By the close of Circle Internet Group’s first trading day on Thursday, June 5, its stock had rocketed to $88, a 180% jump from the price institutional investors paid for their shares in the underwriting led by JPMorgan, Goldman Sachs, and Citigroup . The upshot: The company and insiders combined left a gigantic amount of money on the table by agreeing to a price far below what investors were willing to pay. As Fortunepreviously noted , that “left on the table” figure was the seventh largest in the history of all IPOs since 1980, exceeded only by the debuts of Visa , Airbnb , Snowflake, Rivian, DoorDash , and Coupang , the latter nicknamed “the Amazon of South Korea.”
Circle was just revving up. On Friday, June 6, its stock jumped another nearly 30% to $107.5. That additional leap hurtled the issuer for the USDC stablecoin to a historic record. Jay Ritter—a professor at the University of Florida and the world’s leading expert on IPOs—confirmed that for all go-public events since 1980 that raised $500 million or more, Circle’s two-day moonshot of nearly 250% ranks as by far the highest. The crypto favorite’s showing easily eclipsed the second place “pop” sounded by software provider C3.ai of 209% at its 2020 entry on the Nasdaq .
All told, Circle sold 39 million shares, raising $1.145 billion after underwriting fees of $67 million. Had the shares fetched the $107.5 close on June 6 instead of the $31 (excluding fees) paid in the presale by the likes of mutual and hedge funds, the company and insiders combined would have collected $4.144 billion. Hence, as of the second day of trading, the IPO had left a staggering $3 billion on the table. Put simply, for every $1 going to the sellers, $3 in two-day gains flowed to the underwriters’ Wall Street clients as a windfall.
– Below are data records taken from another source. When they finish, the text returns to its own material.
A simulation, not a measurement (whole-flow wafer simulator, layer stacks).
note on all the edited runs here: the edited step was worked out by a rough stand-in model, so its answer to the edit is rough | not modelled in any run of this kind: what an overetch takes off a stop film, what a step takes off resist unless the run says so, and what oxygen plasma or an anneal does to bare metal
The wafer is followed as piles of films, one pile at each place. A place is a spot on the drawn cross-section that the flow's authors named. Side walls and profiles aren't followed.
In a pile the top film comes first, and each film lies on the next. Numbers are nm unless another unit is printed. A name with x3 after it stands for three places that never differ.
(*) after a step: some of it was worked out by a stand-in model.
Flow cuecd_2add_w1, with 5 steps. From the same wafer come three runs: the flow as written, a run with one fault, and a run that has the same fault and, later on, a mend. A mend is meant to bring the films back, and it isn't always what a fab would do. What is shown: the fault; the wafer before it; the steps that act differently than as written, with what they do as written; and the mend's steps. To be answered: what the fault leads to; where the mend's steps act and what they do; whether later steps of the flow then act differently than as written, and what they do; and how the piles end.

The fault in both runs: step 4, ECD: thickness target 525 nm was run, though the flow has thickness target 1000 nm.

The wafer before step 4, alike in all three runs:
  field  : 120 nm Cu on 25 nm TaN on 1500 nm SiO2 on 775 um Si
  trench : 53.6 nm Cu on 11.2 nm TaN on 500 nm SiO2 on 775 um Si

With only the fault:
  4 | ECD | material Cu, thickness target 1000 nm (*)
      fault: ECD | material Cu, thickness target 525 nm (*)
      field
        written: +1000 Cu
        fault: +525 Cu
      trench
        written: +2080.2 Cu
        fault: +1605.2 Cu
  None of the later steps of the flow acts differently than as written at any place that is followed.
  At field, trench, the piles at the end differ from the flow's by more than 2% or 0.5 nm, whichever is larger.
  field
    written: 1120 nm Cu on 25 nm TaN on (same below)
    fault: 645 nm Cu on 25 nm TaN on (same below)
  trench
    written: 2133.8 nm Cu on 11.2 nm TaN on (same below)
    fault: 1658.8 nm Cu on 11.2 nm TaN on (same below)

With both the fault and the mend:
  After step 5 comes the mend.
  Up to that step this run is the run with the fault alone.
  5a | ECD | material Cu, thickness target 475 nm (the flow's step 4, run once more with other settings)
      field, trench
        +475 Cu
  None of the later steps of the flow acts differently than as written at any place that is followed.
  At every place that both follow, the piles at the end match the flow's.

At a market cap of $22 billion, Circle is selling at 140 times earnings. Given that treacherous valuation and the onslaught of stablecoin rivals invading its space, Circle is the epitome of an ultrahigh-risk stock. Money that might have been sitting in its treasury as a buffer against tough times vanished in this mind-bending spectacle that only the confluence of crypto craziness and Wall Street’s genius for underpricing IPOs could have staged.